Monday, June 20, 2011
all ideas become one, eventually.
I love the way the ferris wheel shoots streams of neon colors in the background near the end, and that you can hear the song and the waves whilst watching the sun dip into the ocean. There is very little I wouldn't give to be there- even if it were a hallucination, it would be a dream in itself.
But today I stumbled upon the danger of dreaming, once again. People daydream of perfection, of twisting their surroundings into what they want life to be. But once they take off those rose-tinted glasses, they have to return to the real world, a world with some comfort but no perfection. Somebody in a book (Paper Towns, actually) once said that the fun wasn't in doing something, but in planning it, and this is the truest thing I've ever known but not realized. You can imagine perfection- I think that is why I daydream constantly and consistently of happiness- but you cannot live it.

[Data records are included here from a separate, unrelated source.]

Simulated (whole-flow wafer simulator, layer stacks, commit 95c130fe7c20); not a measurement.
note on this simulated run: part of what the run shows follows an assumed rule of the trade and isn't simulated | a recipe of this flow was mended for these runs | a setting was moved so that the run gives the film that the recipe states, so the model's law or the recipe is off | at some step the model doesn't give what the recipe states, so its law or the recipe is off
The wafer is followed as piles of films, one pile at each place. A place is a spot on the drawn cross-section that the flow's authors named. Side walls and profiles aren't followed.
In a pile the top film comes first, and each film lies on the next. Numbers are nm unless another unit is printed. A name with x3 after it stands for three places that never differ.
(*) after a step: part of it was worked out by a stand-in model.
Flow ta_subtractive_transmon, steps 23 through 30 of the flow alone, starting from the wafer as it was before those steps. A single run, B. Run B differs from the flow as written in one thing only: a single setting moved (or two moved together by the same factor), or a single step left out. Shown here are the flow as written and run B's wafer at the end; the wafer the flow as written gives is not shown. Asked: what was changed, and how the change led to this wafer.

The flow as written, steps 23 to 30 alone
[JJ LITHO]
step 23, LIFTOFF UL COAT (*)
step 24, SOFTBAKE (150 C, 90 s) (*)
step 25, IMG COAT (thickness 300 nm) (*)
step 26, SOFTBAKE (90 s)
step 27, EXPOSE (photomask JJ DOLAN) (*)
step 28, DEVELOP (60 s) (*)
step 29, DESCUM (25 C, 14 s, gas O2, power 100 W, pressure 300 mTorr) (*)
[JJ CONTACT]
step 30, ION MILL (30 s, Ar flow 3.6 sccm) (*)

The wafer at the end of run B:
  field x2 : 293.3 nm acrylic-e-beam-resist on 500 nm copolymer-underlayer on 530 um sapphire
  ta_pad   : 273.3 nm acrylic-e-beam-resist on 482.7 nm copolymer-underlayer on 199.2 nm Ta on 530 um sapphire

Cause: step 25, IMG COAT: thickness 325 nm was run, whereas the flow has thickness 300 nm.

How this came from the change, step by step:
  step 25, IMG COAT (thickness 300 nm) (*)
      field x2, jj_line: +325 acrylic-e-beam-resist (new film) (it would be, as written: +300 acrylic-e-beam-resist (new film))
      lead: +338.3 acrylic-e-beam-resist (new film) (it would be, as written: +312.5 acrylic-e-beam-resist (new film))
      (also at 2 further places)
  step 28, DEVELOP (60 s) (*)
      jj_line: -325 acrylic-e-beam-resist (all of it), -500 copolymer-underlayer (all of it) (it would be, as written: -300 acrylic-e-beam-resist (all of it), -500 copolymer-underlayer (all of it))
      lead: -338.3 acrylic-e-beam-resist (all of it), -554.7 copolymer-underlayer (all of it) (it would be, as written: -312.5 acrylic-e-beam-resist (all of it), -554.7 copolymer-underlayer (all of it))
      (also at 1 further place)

I daydreamed for hours about my future home/cottage today. I've always looked to interior design as an inspiration and a hobby. I know that people say to "Follow your dreams" and "Do what you want to do with your life," but honestly I cannot. Alas, writing and interior design don't earn enough money- that doesn't utilize your talents, my parents tell me, so they push accounting and engineering pamphlets down my throat. But in my dreams, that is all alright. There are no struggles with money while I am dreaming, so that is where I reside- in my dreams.
Today specifically, I've looked at so many pictures of houses that I can close my eyes and simply imagine walking through "my" house. I have always wanted a greenhouse connected to the house, and every living space to have its own unique style. I don't even care for the outside of the house- as long as it can hold all of my dreams and lovely things, it will do. I think that summarizes how I feel about people, too, but I don't feel like explaining my vague metaphor.
This post is like a week old, but I just haven't come up with anything new. You can't always have a creative, new idea ready to develop.